The next day saw us invent a whole new sport. There was a lawn at the front of the cottage surrounded by a wall, two players would stand facing each other and try to hit the opposite wall with a football while defending their own wall against the other players attempts.
Only feet could be used to attack the other wall and to try and tackle the other player but hands could be used to defend against strikes. We gave this the imaginative title of 'Wall Ball' and it proved so popular that by the end of the week there was barley any grass left on the lawn.
So we spent most of the day kicking a football and shouting while a chicken slowly roasted in the coal burning stove and the sun climbed to it's zenith then began to sink towards the horizon.
So far so Waltons Mountain.
In the late afternoon two of my mates said they were going to drive up the mountain to the disused slate quarry. They had heard there was a small deserted village called Machno near the quarry and wanted to have a look. About an hour after they had left the rest of us were sat in the garden supping a bottle of wine when we saw a cloud of dust approaching along the dirt track at some speed.
The cause of the cloud was my mate's Renault 5 which was bouncing along far too fast to be doing it's suspension any good. It slewed to a halt outside the cottage and they both got out looking a bit wild eyed.
'You aren't going to believe what we've just seen', they said.
They had driven up the narrow road that wound up the mountain and ended in the village of Machno. The condition of the road got worse the further they went until they it wasn't much more than a track.
They arrived in the ghost village which a was a huddle of abandoned slate cottages surrounded by dense forest. Getting out of the car, the trees seeming to muffle all sound in the empty village.
Then they noticed smoke risng from a garden of one of the cottages and walked towards it. The cottage looked in better condition than the rest of the village, there was still glass in the windows. As they got to the wall they saw a small bonfire smouldering in the overgrown garden.
Suddenly a bizzare figure leapt up from behind the wall. It was an ancient looking woman with white hair sticking wildly in all directions from her head and her hands stretched out on either side of her. My shocked friends then realised that smoke was rising from her hands and in each palm she was holding a fistful of glowing coals.
Then she opened her mouth and let out a shriek like a boiling kettle, waving her handfuls of smouldering coals as she did so.
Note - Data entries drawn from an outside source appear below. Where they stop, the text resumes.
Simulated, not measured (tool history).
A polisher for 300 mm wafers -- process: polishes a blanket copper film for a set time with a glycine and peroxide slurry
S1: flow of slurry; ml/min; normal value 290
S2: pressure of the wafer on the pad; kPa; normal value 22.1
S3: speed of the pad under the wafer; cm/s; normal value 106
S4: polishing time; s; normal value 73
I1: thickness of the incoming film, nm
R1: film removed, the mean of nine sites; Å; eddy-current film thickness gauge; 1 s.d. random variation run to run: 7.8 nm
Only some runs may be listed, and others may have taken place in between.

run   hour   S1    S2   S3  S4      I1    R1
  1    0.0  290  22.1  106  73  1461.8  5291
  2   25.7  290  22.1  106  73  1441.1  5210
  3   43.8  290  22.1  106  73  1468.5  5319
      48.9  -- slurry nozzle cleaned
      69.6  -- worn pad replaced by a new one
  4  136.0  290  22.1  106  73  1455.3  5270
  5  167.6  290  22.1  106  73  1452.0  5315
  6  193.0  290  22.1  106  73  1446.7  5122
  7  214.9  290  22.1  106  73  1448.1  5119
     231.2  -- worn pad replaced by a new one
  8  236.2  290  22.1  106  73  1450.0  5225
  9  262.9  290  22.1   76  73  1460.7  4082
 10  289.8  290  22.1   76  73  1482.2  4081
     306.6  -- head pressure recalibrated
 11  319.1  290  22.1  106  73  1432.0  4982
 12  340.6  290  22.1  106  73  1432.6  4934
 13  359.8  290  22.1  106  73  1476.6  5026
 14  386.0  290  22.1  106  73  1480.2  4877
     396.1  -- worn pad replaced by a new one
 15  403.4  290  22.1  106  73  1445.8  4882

My friends did the only sensible thing and screamed like girls and ran to the car. They tried to do a 3 point turn on the narrow lane which turned into an 8 point turn in their panicky state then didn't take the foot off the accelerator until they got back.
It was after they had breathlessly told us this tale that we realised that we had run out of ten pence pieces for the electricity meter and would have to spend the night in utter darkness apart from the glow of the fire. The village shop was closed for the night so we went to The Eagles for some change to be told that they didn't have any ten pences, which made us think that they were in on it and setting us up for a Straw Dogs scenario.
However we were resourceful and drove the ten miles to the next village and got some change from a pub there.
And so we sat up that night waiting to see if a crowd of locals would come to try and sacrifice us to the Witch of the Mountain, which of course they didn't and in the morning we felt like a right bunch of pillocks.
Nearly 20 years later I was hiking in Wales and took a detour out of curiousity and revisited Penmachno. It still looks the same but the customers in The Eagles were no longer quarrymen but tourists and hikers.
The slate barman was long gone and replaced by an attractive girl from Poland.
No-one knew anything about Machno or an old lady who lived up there and I didn't go looking for her.
I'd like to say that we found out who she was and explain her story but I can't. With hindsight she was probably a some poor lost soul living alone in a dead village who had gone mad with the isolation. It's a theory, I suppose.
Still, it was a great holiday and I would recommend it to anyone.